Prof. Marcelo F. Ciappina, a 2025 World's Top 2% scientists list awardee from the Physics Program at the Guangdong Technion – Israel Institute of Technology (GTIIT), has achieved a breakthrough in attosecond science. In collaboration with research teams from ICFO, he has overturned the long-held belief that circularly polarized light cannot produce high harmonics, opening new avenues for applications in attosecond science. Their work was published in the prestigious journal Physical Review Letters.

This approach may provide powerful new tools to control and probe ultrafast electron dynamics in complex systems, thereby advancing the emerging field of attosecond quantum optics and highlights the leading role of GTIIT scholars in this field.

Journal Intro 

Physical Review Letters (PRL) is the world’s premier physics letter journal and the American Physical Society’s flagship publication. Since 1958 it has contributed to APS’s mission to advance and diffuse the knowledge of physics by publishing seminal research by Nobel Prize–winning and other distinguished researchers in all fields of physics.

About the Paper

High harmonic generation (HHG) is a process where an intense laser interacts with a material to produce new light at much higher frequencies –the harmonics of the incoming laser’s frequency. This light only lasts a few attoseconds (10-18 seconds), making it an invaluable tool for observing electronic and nuclear motions within atoms and molecules, which typically occur on timescales too fast for longer light pulses to capture.

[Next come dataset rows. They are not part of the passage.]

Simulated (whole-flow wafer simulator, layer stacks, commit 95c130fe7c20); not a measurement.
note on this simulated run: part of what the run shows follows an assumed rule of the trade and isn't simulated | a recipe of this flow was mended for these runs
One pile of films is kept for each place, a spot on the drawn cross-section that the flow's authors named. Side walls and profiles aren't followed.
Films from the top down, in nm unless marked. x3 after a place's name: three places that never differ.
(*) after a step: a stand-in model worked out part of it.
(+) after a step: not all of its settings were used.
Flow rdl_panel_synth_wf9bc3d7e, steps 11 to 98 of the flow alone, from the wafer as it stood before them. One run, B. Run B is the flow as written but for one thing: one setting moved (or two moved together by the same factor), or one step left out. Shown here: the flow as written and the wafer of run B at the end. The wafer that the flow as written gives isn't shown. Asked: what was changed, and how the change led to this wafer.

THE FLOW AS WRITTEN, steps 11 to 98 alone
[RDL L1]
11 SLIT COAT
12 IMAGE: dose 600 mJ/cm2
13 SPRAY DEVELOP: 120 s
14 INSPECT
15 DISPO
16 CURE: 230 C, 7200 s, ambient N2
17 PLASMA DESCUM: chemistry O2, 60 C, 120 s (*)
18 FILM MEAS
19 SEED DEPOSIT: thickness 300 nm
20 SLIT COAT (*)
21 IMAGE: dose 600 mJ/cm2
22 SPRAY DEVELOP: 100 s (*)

Despite extensive research aimed at understanding HHG, some open questions remain. For instance, it has been observed that when the incoming laser field is a coherent, classical light source, its polarization plays a crucial role in the outcome. In particular, when the light is circularly polarized—meaning its electric field rotates as it propagates— this typically suppresses the generation of high harmonics in atoms.

Prof. Dr. Marcelo Ciappina, in collaboration with ICFO researchers Dr. Javier Rivera-Dean and Philipp Stammer, led by Prof. Maciej Lewenstein, have overcome this limitation, overturning the long-standing belief that circularly polarized light cannot produce high harmonics. They have theoretically shown that high harmonics can indeed re-emerge by introducing strong enough fluctuations into the laser light.

Specifically, the team considered light with engineered quantum fluctuations that cannot be described by classical physics alone, caused by a quantum phenomenon known as squeezing. Not only did they show the emission of high harmonics, but they also found that their frequency and intensity depend sensitively on the quantum properties of light, particularly on the type of squeezing applied. Finally, they linked these observations to how the underlying behavior of electrons changes during the process.

(a): Strong, circularly polarized classical field interacting with an atom. Circular polarization prevents HHG. (b): Configuration investigated in our work, with one polarization component in a squeezed state. This enables HHG despite the circular-polarization conditions.

The researchers point out that non-classical light is not strictly required to enable high-harmonic generation (HHG) with circular polarization; rather, it is the presence of strong fluctuations—regardless of their origin—that plays a key role. However, this work introduces the compelling possibility of using structured quantum fluctuations in the driving field to actively tailor the HHG process. This opens new directions for investigating fundamental aspects of HHG and exploring its implications for advanced applications in attosecond science.

Online access to the article:

https://doi.org/10.1103/4hdl-bdwj

Prof. Marcelo Ciappina joined GTIIT in 2020 and was promoted to Full Professor and granted tenure in January 2025. DSc Dr Marcelo Ciappina took several years of Postdoctoral and Senior positions all around the world, including, amongst others, various Max Planck Institutes in Germany (MPI-K Heidelberg, MPQ Garching and MPI-PKS Dresden), the Institute of Photonic Sciences (ICFO) in Spain, the Extreme Light Infrastructure (ELI)-Beamlines in Czech Republic, the Institute of High Performance Computing (IHPC) (A* STAR, Singapore) and the Auburn University (USA).

DSc Dr Marcelo Ciappina is a top-class expert in theory and numerical simulations of nonlinear laser interactions with atoms, molecules, and complex systems. He regularly publishes in very prestigious scientific journals (Nature Physics, Nature Communications, Physical Review X, Physical Review Letters, Physical Review A). He is the author or co-author of around 220 papers in impacted journals listed in WoS, with more than 600 citations in 2024.